I need to dig out my car. I mean I did a little of it, but I have a feeling that I will need to be able to drive the car out of it’s icy cocoon at the start of next week. I have been actively been avoiding this chore. I feel like a little kid – I know what I need to do, I just don’t want to do it, and I won’t do it until I have to, or someone makes me. It’s too cold. It was nine degrees this morning. Nope, too cold to shovel ice and snow. At my age, I could have a heart attack if I were to do it… So this is more like self care and preservation… In fact, it would be crazy if I did go out there. Yes, I need to stay inside and drink coffee and read.
I don’t know how I got here this morning, but I had no idea that Oliver Cromwell’s head was lost and then found, and then buried. I did know that when Charles II came back in power that he had Cromwell dug up, and hung, and then beheaded. I just didn’t know that the head survived until the twenty century.
Hey! Be safe out there. Those of us that are going to march; keep it peaceful, and let your voices be heard.
I’m at the end of my working day, and sadly, I wasn’t able to put together a good blog. I had wanted to write a short story review, but that didn’t work out either.
I am still trying to catch up from the weekend, and what the snow has wrought. The family schedule has been thrown off, and I am only now getting things back on track. Though it might appear that I lead the fabulous life of a blogger/writer/critic… my life as a stay-at-home-parent does come first.

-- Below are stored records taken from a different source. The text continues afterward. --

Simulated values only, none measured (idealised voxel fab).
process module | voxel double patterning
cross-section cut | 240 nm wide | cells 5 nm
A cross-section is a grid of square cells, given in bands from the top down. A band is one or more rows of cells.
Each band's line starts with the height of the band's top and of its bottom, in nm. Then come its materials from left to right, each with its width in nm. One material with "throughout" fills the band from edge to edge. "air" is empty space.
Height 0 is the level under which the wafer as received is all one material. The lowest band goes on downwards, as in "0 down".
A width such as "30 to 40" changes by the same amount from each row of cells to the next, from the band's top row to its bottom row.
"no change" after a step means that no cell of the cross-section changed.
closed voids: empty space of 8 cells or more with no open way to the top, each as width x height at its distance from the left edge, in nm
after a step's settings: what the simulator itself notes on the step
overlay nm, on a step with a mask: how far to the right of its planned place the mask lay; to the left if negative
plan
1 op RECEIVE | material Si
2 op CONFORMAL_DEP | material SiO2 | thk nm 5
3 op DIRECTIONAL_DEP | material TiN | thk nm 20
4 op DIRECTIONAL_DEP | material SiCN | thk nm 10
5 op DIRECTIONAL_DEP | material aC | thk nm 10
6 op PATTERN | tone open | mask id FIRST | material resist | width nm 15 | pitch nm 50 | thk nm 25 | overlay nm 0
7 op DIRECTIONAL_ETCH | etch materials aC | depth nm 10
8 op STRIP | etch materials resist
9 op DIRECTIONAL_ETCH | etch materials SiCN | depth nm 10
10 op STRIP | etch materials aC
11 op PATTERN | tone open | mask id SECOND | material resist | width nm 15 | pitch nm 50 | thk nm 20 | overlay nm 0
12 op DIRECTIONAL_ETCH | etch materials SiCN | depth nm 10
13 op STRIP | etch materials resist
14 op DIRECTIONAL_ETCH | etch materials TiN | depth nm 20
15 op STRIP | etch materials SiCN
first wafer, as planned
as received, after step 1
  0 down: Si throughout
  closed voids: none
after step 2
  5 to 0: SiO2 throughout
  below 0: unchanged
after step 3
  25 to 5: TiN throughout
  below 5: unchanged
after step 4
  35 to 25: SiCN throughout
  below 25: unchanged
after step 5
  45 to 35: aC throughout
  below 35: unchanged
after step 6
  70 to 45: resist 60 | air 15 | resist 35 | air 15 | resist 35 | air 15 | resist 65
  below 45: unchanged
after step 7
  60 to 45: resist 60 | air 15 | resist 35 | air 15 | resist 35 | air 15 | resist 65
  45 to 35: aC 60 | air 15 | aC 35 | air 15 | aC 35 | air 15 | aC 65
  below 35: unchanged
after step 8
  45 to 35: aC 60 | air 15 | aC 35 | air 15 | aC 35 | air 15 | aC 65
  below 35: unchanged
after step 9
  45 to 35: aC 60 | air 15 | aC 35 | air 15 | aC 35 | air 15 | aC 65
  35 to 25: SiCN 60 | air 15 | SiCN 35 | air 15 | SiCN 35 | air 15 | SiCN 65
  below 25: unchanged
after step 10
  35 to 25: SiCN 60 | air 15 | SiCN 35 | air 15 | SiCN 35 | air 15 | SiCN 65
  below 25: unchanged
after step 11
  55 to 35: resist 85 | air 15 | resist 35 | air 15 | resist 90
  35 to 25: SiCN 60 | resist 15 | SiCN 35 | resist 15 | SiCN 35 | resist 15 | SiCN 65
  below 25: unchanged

Which is why, only now, at 4:14pm am I sitting down to write today’s blog, which is more about not writing the blog I had envisioned.
But isn’t that life? You make a plan, and then God laughs.
I make lots of plans, and most of then do not work out. As I get older, I become more comfortable with this affirmation of life – things go sideways sometimes. You roll with it.
I gotta go and meet the kid and take her to soccer in a minute, so I should wrap this up.
Though I didn’t write the thing I wanted to write for myself, and you, I did show up, and I did write something. I met the goal.
(Got arrested at Mardi Gras for jumpin’ on a float…)
You might not know this, but there is a time distortion that happens at the 50th Street station on the C line. At the station, C trains arrive on average, every 12 minutes. Yet, if you go one stop before or after 50th (42nd and 59th Street respectively) you will observe that C trains arrive every 6 minutes. Somehow, come towards or going away from 50th Street on a C train adds or takes away 6 minutes of time. This distortion may be caused by a Doppler Effect, a red or blue shift as it were, with time. More research is needed, clearly, as this distortion may have the potential to rethink our understanding of time and space. But most importantly, the C trains arrive never shows up at 50th when you need it!!!
I have a bit of a potty mouth. For the longest time I didn’t swear at all. Then something popped in my brain around 25 and I stopped giving a shit. (Mind you, I’m a pretty clean writer. Sometimes it comes out but not often. The reason is I think the over use of swear words in writing demonstrates a lack of vocabulary and creativity with the language.) It’s tricky with a kid. I do my best, but it sort of flies outta me, as my filter is rather porous. I fear that I’m being a bad influence on the kid, but we do live in New York. She’s heard way worse on the street than anything I’ve said.
So… a blizzard is coming Sunday. We could get anywhere from 6” to 16”. And then there’s the chance for ice. Me and the kid are super excited about this. I love snow and ice. I love the winter season, and I love snowball fights and building snowmen. I love to sled, and we bought a two seater one so I could take part with the kid. I love watching the snow fall, and how quiet it makes the City as it’s coming down. I love that first walk in the snow, and how everything appears new, clear and fresh. Can you telling grew up in a place that never got snow?
(The short story “Light Secrets” by Joseph O’Neill appeared in the January 26th, 2026 issue of The New Yorker.)
Photograph by Eric Helgas for The New Yorker
Got another “Can’t Put My Finger on It” short story. (It’s doubly funny because hands come into play with the work.) I have come around, and I will say that I do like Joseph O’Neill’s “Light Secrets.” And I did come around to it, because when I finished reading it, I wasn’t sure exactly what I had read. “What is this?” I said out loud in my car. See, I was in the process of moving my car for the street sweeper, but the sweeper hadn’t arrived yet, so I decided that I should read this story. The sweeper never arrived, so as I walked back to my apartment, I contemplated what I had just read. And my opinion began to change.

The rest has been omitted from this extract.